I saw people advocate to not use eval, because is evil, but I saw the same people use Function and setTimeout dynamically, so they use eval under the hoods :D
BTW, if your sandbox is not sure enough (for example, if you're working on a site that allow code injection) eval is the last of your problems. The basic rule of security is that all input is evil, but in case of JavaScript even JavaScript itself could be evil, because in JavaScript you can overwrite any function and you just can't be sure you're using the real one, so, if a malicious code start before you, you can't trust any JavaScript built-in function :D
Now the epilogue to this post is:
If you REALLY need it (80% of the time eval is NOT needed) and you're sure of what you' re doing, just use eval (or better Function ;) ), closures and OOP cover the 80/90% of the case where eval can be replaced using another kind of logic, the rest is dynamically generated code (for example, if you're writing an interpreter) and as you already said evaluating JSON (here you can use the Crockford safe evaluation ;) )

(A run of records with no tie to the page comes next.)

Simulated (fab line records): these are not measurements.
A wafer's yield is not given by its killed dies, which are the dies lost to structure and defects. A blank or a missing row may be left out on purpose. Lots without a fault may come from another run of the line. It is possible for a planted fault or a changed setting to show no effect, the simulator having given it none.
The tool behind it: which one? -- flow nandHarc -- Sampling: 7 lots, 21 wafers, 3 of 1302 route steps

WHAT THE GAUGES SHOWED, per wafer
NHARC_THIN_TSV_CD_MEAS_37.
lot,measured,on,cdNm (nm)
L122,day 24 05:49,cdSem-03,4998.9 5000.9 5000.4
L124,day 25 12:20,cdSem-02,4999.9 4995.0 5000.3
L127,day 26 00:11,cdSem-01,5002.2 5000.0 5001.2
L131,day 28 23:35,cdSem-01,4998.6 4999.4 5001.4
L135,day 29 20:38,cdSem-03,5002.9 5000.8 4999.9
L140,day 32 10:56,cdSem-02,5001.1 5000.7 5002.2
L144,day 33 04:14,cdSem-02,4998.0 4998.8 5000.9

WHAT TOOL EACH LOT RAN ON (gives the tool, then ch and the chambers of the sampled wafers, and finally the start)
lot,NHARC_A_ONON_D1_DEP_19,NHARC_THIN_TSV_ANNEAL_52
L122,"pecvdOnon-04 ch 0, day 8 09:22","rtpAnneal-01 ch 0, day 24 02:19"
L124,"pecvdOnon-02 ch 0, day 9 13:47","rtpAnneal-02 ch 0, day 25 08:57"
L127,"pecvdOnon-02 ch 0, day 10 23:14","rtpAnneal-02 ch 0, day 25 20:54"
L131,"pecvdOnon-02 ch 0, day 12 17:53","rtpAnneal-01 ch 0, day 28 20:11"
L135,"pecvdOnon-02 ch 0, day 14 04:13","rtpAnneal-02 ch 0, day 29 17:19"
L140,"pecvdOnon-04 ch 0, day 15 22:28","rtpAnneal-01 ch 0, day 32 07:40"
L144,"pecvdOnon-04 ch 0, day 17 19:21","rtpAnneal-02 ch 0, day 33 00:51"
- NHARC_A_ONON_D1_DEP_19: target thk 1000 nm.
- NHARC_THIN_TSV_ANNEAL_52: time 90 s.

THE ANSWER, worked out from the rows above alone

The only instance when you should be using eval() is when you need to run dynamic JS on the fly. I'm talking about JS that you download asynchronously from the server...
...And 9 times of 10 you could easily avoid doing that by refactoring.

On the server side eval is useful when dealing with external scripts such as sql or influxdb or mongo. Where custom validation at runtime can be made without re-deploying your services.
For example an achievement service with following metadata
{
"568ff113-abcd-f123-84c5-871fe2007cf0": {
"msg_enum": "quest/registration",
"timely": "all_times",
"scope": [
"quest/daily-active"
],
"query": "`SELECT COUNT(point) AS valid from \"${userId}/dump/quest/daily-active\" LIMIT 1`",
"validator": "valid > 0",
"reward_external": "ewallet",
"reward_external_payload": "`{\"token\": \"${token}\", \"userId\": \"${userId}\", \"amountIn\": 1, \"conversionType\": \"quest/registration:silver\", \"exchangeProvider\":\"provider/achievement\",\"exchangeType\":\"payment/quest/registration\"}`"
},
"efdfb506-1234-abcd-9d4a-7d624c564332": {
"msg_enum": "quest/daily-active",
"timely": "daily",
"scope": [
"quest/daily-active"
],
"query": "`SELECT COUNT(point) AS valid from \"${userId}/dump/quest/daily-active\" WHERE time >= '${today}' ${ENV.DAILY_OFFSET} LIMIT 1`",
"validator": "valid > 0",
"reward_external": "ewallet",
"reward_external_payload": "`{\"token\": \"${token}\", \"userId\": \"${userId}\", \"amountIn\": 1, \"conversionType\": \"quest/daily-active:silver\", \"exchangeProvider\":\"provider/achievement\",\"exchangeType\":\"payment/quest/daily-active\"}`"
}
}
Which then allow,
Direct injection of object/values thru literal string in a json, useful for templating texts
Can be use as a comparator, say we make rules how to validate quest or events in CMS
Con of this:
Can be errors in the code and break up things in the service, if not fully tested.
If a hacker can write script on your system, then you are pretty much screwed.
One way to validate your script is keep the hash of your scripts somewhere safe, so you can check them before running.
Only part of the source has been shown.